Installment payment plans to buy jeans and t-shirts?

While that idea may sound crazy to some people, it is a new offering from a number of fintech startups that are targeting millennials with the option to pay for clothing items such as a pair of blue jeans using installment payment plans.

Australia’s Afterpay offers installment plans in the U.S. and Canada, while San Francisco startup company Affirm founded by PayPal (NASDAQ: PYPL) co-creator Max Levchin, gives shoppers the ability to pay for a $15 t-shirt using an installment plan. Another company, Square (NYSE: SQ), announced its own installments plan in October, as did Swedish payments company Klarna, which has teamed up with H&M to offer installment payment plans for clothing items in 14 North American markets.

The companies say they’re targeting millennial shoppers by filling a gap between credit cards and store credit, which require paperwork and a strong credit rating. Perhaps mindful of the new competition, established credit card companies such as Discover warn that these upstart fintech companies could run into trouble should the economy sour and defaults rise.

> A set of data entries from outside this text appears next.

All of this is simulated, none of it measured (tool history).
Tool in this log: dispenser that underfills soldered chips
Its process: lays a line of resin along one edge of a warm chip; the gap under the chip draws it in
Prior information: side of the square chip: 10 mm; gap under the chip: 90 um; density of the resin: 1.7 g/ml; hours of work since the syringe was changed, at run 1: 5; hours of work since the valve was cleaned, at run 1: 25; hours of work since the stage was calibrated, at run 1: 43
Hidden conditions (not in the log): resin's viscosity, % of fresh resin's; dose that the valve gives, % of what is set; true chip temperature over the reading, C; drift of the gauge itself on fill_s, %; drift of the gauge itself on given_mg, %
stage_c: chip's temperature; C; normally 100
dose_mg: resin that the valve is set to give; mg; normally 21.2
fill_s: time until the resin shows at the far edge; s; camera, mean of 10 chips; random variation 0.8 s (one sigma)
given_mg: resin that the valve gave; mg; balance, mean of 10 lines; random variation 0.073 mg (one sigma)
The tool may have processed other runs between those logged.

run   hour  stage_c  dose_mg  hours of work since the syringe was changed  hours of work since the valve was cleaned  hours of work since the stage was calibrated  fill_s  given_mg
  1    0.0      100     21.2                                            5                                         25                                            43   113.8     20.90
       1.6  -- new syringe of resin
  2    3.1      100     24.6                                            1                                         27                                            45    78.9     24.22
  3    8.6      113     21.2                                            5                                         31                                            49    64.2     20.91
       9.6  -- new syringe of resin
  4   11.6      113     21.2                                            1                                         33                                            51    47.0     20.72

Consumers can apply for installment plans via an app and learn whether they’ve been approved in seconds. They click a button at checkout on the websites of participating retailers if they want to pay by installment. E-commerce analyst Brendan Sweeney says about 20% of consumers will be enticed by the ability to pay for inexpensive items in installments rather than all at once. Many installment plans charge customers no interest.

The fintech companies are pushing into consumer finance as traditional credit card companies pull back, citing rising defaults. Affirm and Afterpay typically approve more than 80% of applicants, compared with about 50% for store credit cards.

Afterpay Touch Group Ltd. says it is targeting millennials who either abandoned credit cards after the 2008 recession or have never taken one out. The company charges no interest, instead collecting a fee of as much as 6% of a sale from the retailer.

Afterpay says that it works with 20,000 merchants globally—including 1,000 online in the U.S. where the company has signed deals with Urban Outfitters, Anthropologie and Free People. Afterpay says it has global sales of more than $3 U.S. billion a year.